The perceptions of Catholics of the present day about the Vicariates of Colombo and Jaffna could be misleading. Each was several times more extensive than either the present Archdiocese or the present Diocese of Jaffna, or of any of the other nine dioceses.

Vicariate of Colombo

According to data published in 1861 the Vicariate Included —

i. Western Province (4,000 sq.mls. and population 560,000)

ii. Southern Province (2,000 sq.mls., population 370,000)

iii. Central Province (5,200 sq.mls. population 260,000)

The total area was thus 11,200 sq.mls. and the population 1,190,000, of whom only 91,000 were Catholics.

The Vicariate was divided into ten ecclesial districts — Colombo, Negombo, Moratuwa, Kalutara, Alutkuru Korale, Pamunugama, Hewagama Korale, Siyane Korale, Kandy and Galle. There were 136 churches in all, an increase of 21 since 1846. There were only 23 priests including the Bishop and the Vicar-General of that number only three were Oblates. The priests were fluent in English, but preaching in that language was generally not required. All priests could preach in Sinhala, some in Tamil and Portuguese as well. Each priest was responsible for seven to twelve churches, all of which were visited at least once a year. The distance between the first and last church was 180 miles from north to south and 40 miles from west to east. Parish churches with resident priests were the exception.

Travel from one place to another was on foot, by bullock cart, boat, horse carriage, horseback and latterly by train, depending where it operated.

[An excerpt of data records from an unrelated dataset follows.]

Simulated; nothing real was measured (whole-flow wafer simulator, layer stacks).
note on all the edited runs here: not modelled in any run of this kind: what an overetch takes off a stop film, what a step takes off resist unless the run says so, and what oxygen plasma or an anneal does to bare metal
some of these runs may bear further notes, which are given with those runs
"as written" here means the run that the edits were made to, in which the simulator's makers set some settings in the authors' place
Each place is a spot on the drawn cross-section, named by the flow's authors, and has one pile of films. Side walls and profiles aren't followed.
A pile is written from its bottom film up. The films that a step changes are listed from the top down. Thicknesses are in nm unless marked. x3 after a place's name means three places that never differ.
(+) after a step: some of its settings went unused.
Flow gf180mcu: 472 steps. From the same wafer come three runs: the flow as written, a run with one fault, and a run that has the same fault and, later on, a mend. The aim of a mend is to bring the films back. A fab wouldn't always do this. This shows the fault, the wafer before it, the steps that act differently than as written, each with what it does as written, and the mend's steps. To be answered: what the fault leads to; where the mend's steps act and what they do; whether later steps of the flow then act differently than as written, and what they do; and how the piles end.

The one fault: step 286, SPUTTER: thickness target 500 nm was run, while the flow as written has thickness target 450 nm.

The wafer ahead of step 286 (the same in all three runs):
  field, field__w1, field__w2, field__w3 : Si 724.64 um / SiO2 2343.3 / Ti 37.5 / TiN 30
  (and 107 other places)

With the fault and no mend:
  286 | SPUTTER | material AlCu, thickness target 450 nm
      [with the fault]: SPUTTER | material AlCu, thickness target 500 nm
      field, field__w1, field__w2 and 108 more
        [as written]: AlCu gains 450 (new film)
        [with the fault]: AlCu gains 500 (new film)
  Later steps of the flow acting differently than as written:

The Vicariate had 38 Catholic schools, of which only three were for girls. The Government paid the Bishop a subsidy of 100 a year for a Catholic school in Colombo. However, many Catholic children attended government schools. Bishop Bravi was himself a member of the Central School Commission, which sought among other things, to ensure that there was no violation of the Conscience Clause regarding the teaching of religion.

In 1861 alone there were 557 conversions, of whom 311 had been Protestants. The income of the Vicariate was largely from collections from lay Catholics. Each year the two Vicariates received a subsidy from the Propagation of the Faith. Between 1856 and 1863 Colombo received a total of 84,711 francs, while Jaffna received 165,215 francs. Annually Jaffna’s receipts were larger than Colombo’s. The Government subsidy for the Jaffna school was 150, 50 more than that for Colombo. Jaffna also received from the Government 100 for the missionary of Trincomalee as chaplain to the Catholic soldiers. In Colombo the Bishop declined payment for chaplains on the ground that they did not want to be considered as government servants.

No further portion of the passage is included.